# How can we prove that a positive-frequency wave and its time-derivative cannot both have compact support in space?

Consider a complex-valued function of the form $$\newcommand{\bfx}{\mathbf{x}} \newcommand{\bfk}{\mathbf{k}} f(t,\bfx)=\int d^Nk\ g(\bfk)\exp\big(-i\omega(\bfk)t-i\bfk\cdot\bfx\big) \tag{1}$$ where boldface denotes a list of $$N$$ real variables, the dot-product is defined as usual, and $$\omega(\bfk)\equiv \sqrt{\strut{}1+\bfk\cdot\bfk}. \tag{2}$$ (I'm calling this a "wave," but notice the constant term under the square root.) Suppose that $$f(0,\bfx)$$ is nonzero at least for some $$\bfx$$. Can we choose $$g(\bfk)$$ so that $$f(t,\bfx)$$ and $$df(t,\bfx)/dt$$ both have compact support in $$\bfx$$ at $$t=0$$?
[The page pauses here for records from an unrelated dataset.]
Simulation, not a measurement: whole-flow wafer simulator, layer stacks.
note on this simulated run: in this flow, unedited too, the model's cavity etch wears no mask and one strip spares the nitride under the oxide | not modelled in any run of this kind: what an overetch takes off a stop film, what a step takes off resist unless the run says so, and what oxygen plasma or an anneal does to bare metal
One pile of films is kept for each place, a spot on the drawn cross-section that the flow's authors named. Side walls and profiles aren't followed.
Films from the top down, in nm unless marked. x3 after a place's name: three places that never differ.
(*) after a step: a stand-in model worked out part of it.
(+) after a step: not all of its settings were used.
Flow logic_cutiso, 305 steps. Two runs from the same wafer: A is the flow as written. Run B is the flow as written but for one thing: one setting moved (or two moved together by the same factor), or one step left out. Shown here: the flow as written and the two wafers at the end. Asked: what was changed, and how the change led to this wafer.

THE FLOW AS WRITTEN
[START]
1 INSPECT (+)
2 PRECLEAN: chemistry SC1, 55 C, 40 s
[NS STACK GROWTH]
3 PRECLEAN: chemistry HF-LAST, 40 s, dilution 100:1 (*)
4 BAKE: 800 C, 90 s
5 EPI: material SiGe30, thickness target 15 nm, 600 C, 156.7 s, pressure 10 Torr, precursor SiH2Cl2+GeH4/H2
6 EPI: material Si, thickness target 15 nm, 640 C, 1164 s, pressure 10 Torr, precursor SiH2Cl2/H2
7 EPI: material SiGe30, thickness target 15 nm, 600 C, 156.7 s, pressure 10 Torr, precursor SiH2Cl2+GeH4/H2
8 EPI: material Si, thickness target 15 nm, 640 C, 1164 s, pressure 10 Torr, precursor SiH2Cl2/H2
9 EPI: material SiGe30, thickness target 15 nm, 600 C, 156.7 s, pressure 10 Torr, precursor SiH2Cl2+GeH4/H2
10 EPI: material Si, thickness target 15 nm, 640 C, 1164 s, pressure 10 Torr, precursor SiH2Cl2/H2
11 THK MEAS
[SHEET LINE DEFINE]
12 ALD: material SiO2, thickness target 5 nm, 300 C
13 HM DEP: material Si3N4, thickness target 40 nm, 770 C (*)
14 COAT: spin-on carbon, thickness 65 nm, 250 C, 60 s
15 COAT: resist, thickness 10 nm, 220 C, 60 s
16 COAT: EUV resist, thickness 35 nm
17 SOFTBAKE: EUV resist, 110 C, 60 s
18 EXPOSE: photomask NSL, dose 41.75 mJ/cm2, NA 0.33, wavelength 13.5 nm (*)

The answer must be no, because otherwise I could use the Paley-Wiener theorem to construct a contradiction to the Reeh-Schlieder theorem. But that's a very indirect argument that uses relativistic quantum field theory, which surely isn't necessary for the simple question I'm asking here! How can we prove more directly that no such $$g(\bfk)$$ exists?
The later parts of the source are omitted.